Digital Britain @Harvard University

Digital Britain:New Approaches to the Early Middle Ages
Harvard University March 2016

Session 3: Lexomics
Panel Chair: Hannah Weaver (Harvard University)
Mark LeBlanc (Wheaton College) – “Using Lexos to Mine Medieval Texts: The Lexomic Workflow”
Michael Drout (Wheaton College) – “Two Kinds of Lexomic Evidence and the Composition and Transmission of Beowulf”
Mary Dockray-Miller (Lesley University) – “Lexomic Goscelin”
Scott Kleinman (California State University, Northridge) – “Lexomic Evidence and the Composition of the Early Middle English South English Legendary”
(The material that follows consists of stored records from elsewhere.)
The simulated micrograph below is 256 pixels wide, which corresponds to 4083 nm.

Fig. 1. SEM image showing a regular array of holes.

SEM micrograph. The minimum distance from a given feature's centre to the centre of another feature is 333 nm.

[from conference website]: Medievalists already have an impressive track record in using the Digital Humanities in their teaching and research. It is now a common practice for an undergraduate to scrutinize high-resolution images of a thousand-year-old manuscript while she transcribes the texts it preserves. A searcher can pinpoint when and where certain words were used, or identify the scribe who copied a particular manuscript, or map out the paths of literary borrowings thanks to online reference tools. Now that we are well into the digital turn, this symposium seeks to take stock not only of methodology but also of avenues for future work. How should we keep rethinking traditional fields like paleography or source study? What can new media say to the old (and vice-versa)? And, in attending to a multimodal Middle Ages, how—and what—should we read? Traditional methods in literary analysis have already been challenged by Franco Moretti’s “distant reading” and Matthew L. Jockers’s “macroanalysis.” What is the appropriate scale for medieval literature? Is the sentence a viable unit for the Middle Ages? And how big is big data?